When there’s a parade of stupid stuff I’ve said and done, ways I’ve hurt people, and rampant memories of sin dancing across my mental landscape…it’s easy to hate myself.

Or even just a few things about myself.

But as I’ve wrestled with this lately, I realized there’s more to it…something I could never face before.

The real issue

The question, “why am I like this?” isn’t so innocent as it seems.

What I’m really asking is: “why did God make me this way?”

And if I don’t love myself, how could anyone else?

The good part of realizing my real issue is that I can start asking God even more questions, better questions. Questions from a spirit of humility (or even pain) because I hope to believe his truth instead of mine.

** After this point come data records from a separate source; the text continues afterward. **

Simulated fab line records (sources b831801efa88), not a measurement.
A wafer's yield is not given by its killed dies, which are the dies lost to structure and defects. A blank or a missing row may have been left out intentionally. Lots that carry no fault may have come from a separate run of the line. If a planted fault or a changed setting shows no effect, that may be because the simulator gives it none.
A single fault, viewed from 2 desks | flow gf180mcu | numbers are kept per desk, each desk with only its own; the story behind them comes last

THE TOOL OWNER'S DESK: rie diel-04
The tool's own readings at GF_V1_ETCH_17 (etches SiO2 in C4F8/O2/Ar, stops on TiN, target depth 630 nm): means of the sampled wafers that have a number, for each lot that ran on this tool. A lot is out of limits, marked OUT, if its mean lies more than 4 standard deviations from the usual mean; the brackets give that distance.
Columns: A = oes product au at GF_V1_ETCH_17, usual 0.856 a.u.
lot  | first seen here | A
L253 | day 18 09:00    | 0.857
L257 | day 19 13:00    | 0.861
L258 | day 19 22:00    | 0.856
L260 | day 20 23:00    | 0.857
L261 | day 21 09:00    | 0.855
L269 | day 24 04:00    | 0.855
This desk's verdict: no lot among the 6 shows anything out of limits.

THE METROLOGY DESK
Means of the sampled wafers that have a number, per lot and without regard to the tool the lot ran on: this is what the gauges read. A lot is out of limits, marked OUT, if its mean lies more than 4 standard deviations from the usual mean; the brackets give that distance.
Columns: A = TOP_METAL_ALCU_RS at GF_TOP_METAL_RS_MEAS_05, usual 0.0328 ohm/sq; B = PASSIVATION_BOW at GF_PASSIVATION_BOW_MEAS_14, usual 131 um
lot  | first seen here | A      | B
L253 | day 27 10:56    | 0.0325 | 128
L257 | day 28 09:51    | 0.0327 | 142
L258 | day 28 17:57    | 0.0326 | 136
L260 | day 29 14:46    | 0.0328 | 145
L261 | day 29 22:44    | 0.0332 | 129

And I believe that he will answer. Even though he doesn’t have to (see Job 33:12), he often answers our questions (continue reading the book of Job).

My new question

Now I ask God: “why did you think a Vella was good for the world?”

And: “will you please love me?”

As neat as these words look on a screen, don’t get me wrong, those questions are actually my heart-cry prayers in the middle of the night.

It crops up in different areas…

I often feel this way about interpersonal relationships–when I’m interacting with friends, coworkers, or strangers, I question the way God made me. I’m often embarrassed about who I am.

But it’s not limited to social interactions. It also shows up when I’m managing Fantastical Summer.

I never expected to lead a project like this. On Tuesday, I cried and asked the question again: why me, God?

I feel like literally anyone else could do this better, like I’m messing it up, like I’m not good enough.

Why would you trust ME with this project?

And I still don’t have an answer. Tears are welling in my eyes as I type this. I don’t know “why me.” 

But I have to trust my God knows what he’s doing.

Trust He’s true

I have to choose not to wallow in self-hate and replace it with God’s love for myself. 

When it physically hurts. When there’s an ache in my chest where my heart is supposed to be. When I can’t breathe freely.

I HAVE to trust God.

We have to believe that God is inherently different than us. The problem with the logic “if I don’t love myself, how could God?” is that it assumes God is like us.

God’s not like me.

His ways are higher than my ways. His thoughts than my thoughts. And he loves me–he says he loves me a million different times in the Bible. 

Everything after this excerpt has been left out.